Plasma Rocket Successful Full Power Test

Matt_dk writes "VASIMR is a new high-power plasma-based space propulsion technology, initially studied by NASA and now being developed privately by Ad Astra. A VASIMR engine could maneuver payloads in space far more efficiently and with much less propellant than today's chemical rockets. Ultimately, VASIMR engines could also greatly shorten robotic and human transit times for missions to Mars and beyond."

Re:Constant Boost?

[Kjella]

In theory, we could always do that, in practise I don't think we'll ever do that. Getting anywhere really fast burns a ton of extra energy, plasma drive or not. Most of the really long-distance missions haven't accelerated to that speed, they've done a slingshot trip around jupiter or something like that. Even on a Mars mission we're really just waiting for Mars to be in the right position to leap orbit and minimize the rocket use, not plotting a course or going from full impulse to full stop in seconds like you see on Star Trek. It would still cut a lot of costs but the cheapest route is still the slow one.

Are there useful numbers on this?

[Animats]

OK, this is a classic plasma rocket - ionize an inert gas (here argon) and push it out with an electric field (not done in this test). So what are the numbers? How much argon are they using per unit thrust? How much electric power does this take. Is 200KW the input, or the output?

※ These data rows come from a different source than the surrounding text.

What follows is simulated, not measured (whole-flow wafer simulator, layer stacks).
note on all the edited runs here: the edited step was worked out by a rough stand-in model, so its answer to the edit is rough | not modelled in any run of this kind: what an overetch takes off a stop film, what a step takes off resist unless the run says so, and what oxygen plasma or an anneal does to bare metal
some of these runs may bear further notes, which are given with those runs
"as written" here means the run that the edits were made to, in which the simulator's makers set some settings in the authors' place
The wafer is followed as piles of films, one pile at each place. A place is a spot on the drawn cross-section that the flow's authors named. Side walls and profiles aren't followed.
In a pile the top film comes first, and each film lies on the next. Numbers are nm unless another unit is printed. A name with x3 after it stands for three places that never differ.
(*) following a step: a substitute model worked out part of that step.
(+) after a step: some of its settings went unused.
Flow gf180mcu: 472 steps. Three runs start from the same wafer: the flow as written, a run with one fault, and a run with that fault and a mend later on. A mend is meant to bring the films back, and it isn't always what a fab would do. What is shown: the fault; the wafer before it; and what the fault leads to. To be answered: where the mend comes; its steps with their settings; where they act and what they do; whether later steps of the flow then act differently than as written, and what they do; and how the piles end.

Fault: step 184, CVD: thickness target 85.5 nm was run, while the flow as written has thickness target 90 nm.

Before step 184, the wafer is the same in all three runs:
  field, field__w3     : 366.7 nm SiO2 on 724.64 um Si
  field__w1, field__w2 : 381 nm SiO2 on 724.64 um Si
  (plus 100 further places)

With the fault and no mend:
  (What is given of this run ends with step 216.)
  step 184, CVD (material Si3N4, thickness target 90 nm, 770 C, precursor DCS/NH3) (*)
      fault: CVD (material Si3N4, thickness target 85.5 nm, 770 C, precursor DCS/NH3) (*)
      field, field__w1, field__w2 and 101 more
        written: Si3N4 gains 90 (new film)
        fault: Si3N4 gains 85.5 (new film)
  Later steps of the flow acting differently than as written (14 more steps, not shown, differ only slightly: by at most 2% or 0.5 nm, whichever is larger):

You still have to carry reaction mass; that's the argon. So you can't just keep boosting as long as you have power.

It's not a bad idea, but it's not clear how good the implementation is.

Wiki says 3k to 30k seconds

[StefanJ]

The same incorporates "variable specific impulse" so you have to use a range.

3,000 seconds is comparable to a ion motor.

30,000 seconds is better than the predicted Isp of the Orion nuke-bomb drive.

Re:The interesting part (to me anyway)

[mcgrew]

I thought it seemed fairly straightforward.

1. the hotter the flame, the more thrust you have and the more efficient the thrust. Your limit is when it's hot enough to melt the rocket's nozzle.

2. Since it's a plasma, you can control it with a magnetic field, to the point that its heat won't affect the rocket's nozzle.

More efficient=less fuel needed. In addition to keeping the heat away from the metal, being able to control it with a magnetic field means you don't have to have a moveable nozzle to steer the thing, making it possibly simpler than traditional designs.

Re:The interesting part (to me anyway)

>The other advantage is maximum top speed. If your hydrazine rocket can expel mass at, say, 1000 >mph (making numbers up here) then the top speed of your rocket is 1000mph for reasons I hope are >obvious. But ion engines can potentially eject mass at much higher speeds.

Hmm. Traveling at 1000mph relative to what? The aether?

Re:The interesting part (to me anyway)

[Teancum]

Keep in mind that unless you are doing something like a Bussard ram scoop that is collecting material enroute, the only thing you have to be able toss out the back of your vehicle is reaction mass you have brought with you.

So your top "speed" is limited to exhaust velocity. All of these more exotic propellant systems are about increasing the efficiency of throwing the mass to increase the velocity of the vehicle.

The problem with these propulsion systems is that none of them are strong enough to be able to push against the 9.8 m/s^2 acceleration that we have on the ground here on Earth, so they are only useful once you get into space. They are highly efficient but overall only give relatively low amounts of acceleration.

Their advantage is that they can be operated for long periods of time... days, weeks, months, or even years potentially. Over time, even a modest acceleration adds up to a huge velocity change and can be significant in terms of travel to distant places like the outer planets of the solar system or even Mars. You can even take trajectories other than a modified Hohmann transfer orbit in this case between planets.

If you toss out a huge amount of mass at low velocities, your reaction mass is gone. Tossing that mass out at a significant fraction of the speed of light... well, you don't have to be using all that much reaction mass in order to be getting some real benefit in terms of changes in velocity.

BTW, I just don't see huge efficiencies with solar arrays being used to generate the electricity needed to run these exotic motors. The mass of the panels themselves quickly start to become a major issue as you scale up the thrust to make them useful, not to mention that travel beyond the Earth (aka to Mars or the outer solar system) results in significantly reduced amounts of solar energy that would even hit the solar panels.

For satellite station keeping (rather than using hydrazine or other chemical thrusters) this is an option as you need the power anyway for vehicle operations and can temporarily shut down some high energy consumption activities in exchange for maneuvering the vehicle. Typically the on-board fuel is one of the things that limits the lifetime of satellites... particularly things like spy satellites who want to use thrusters to vary their orbital characteristics and make it much more unpredictable about where they might be in the sky at any given moment. Geosync satellites could also take advantage of this as a huge expense is simply getting the satellite from low-earth orbit to a higher altitude, but it doesn't have to be done immediately and can take several months if necessary... or to correct for drift from their position once they get to the correct altitude.